Istanbul attack bears ISIS 'hallmark': CIA director

Relatives of suicide attack victim Mohammad Eymen Demirci mourn on June 29, 2016 in Istanbul.
Relatives of suicide attack victim Mohammad Eymen Demirci mourn on June 29, 2016 in Istanbul.PHOTO: AFP

WASHINGTON (AFP) - The suicide assault on Istanbul's Ataturk airport bears the "hallmark" of an Islamic State in Iraq and Syria (ISIS) group attack, CIA director John Brennan said on Wednesday.

No group has claimed responsibility for Tuesday's attack, which killed 41 people and wounded 239 more.

"The despicable attacks in Istanbul International Airport yesterday that killed dozens and injured many more certainly bears the hallmark of ISIL's depravity," Brennan said, using an acronym for the ISIS group.


Witnesses described scenes of terror and panic as the attackers began shooting indiscriminately and then blew themselves up at the entrance to Ataturk airport, one of Europe's busiest hubs.

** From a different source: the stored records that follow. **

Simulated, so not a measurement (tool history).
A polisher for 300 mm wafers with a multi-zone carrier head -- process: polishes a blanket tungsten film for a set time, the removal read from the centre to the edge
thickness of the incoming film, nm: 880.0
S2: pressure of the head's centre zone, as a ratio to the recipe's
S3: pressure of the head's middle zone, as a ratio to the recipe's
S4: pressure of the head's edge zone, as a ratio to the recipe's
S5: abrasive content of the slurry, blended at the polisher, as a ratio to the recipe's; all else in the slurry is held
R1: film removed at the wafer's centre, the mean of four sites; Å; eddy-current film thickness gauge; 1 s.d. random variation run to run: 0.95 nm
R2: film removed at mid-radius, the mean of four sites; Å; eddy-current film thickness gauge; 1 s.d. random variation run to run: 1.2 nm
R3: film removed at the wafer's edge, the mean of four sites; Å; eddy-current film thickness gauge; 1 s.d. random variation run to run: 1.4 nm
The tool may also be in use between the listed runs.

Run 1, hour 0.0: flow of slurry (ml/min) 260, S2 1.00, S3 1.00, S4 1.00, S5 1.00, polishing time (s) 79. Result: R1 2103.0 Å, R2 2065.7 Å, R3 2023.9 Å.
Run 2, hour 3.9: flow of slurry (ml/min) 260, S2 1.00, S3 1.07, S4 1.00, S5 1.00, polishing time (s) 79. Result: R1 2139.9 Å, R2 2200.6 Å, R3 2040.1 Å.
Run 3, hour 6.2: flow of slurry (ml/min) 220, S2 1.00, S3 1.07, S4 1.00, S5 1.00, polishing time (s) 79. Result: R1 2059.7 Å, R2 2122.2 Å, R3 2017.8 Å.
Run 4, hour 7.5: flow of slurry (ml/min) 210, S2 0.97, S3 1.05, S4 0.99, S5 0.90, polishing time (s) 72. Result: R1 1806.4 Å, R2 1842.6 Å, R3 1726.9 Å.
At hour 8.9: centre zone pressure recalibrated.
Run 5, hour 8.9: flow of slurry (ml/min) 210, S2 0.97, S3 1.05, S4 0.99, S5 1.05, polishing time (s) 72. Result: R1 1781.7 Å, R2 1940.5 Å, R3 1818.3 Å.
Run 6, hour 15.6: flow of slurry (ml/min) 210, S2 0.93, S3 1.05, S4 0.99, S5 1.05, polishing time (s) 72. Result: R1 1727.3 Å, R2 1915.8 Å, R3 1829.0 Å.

The attack followed coordinated ISIS group suicide bombings in March at the international airport and a metro station in Brussels that left 32 people dead.

The ISIS group typically does not claim responsibility for attacks in Turkey in order to send messages to the government without alienating potential future recruits in the country, Brennan said.

The ISIS group may well be planning a similar attack in the United States, America's top spy added.

"If anyone believes that the US homeland is hermetically sealed... I would guard against that," he said.

Earlier this month, a gunman killed 49 people at a Florida gay nightclub in the deadliest terror attack on US soil since Sept 11, 2001.

The shooter, US-born Omar Mateen, pledged allegiance to the ISIS group while carrying out the attack.

Speaking in Washington at the Council on Foreign Relations think-tank, Brennan opened his remarks by saying the intelligence-sharing partnership between Britain and the United States would not be affected by the United Kingdom's decision to leave the European Union.

"The bonds of friendship and cooperation between (US and UK spy) services are only destined to grow stronger in the years ahead," Brennan said.

Still, he noted, Britain's momentous decision may pose the greatest challenge the European bloc has ever faced.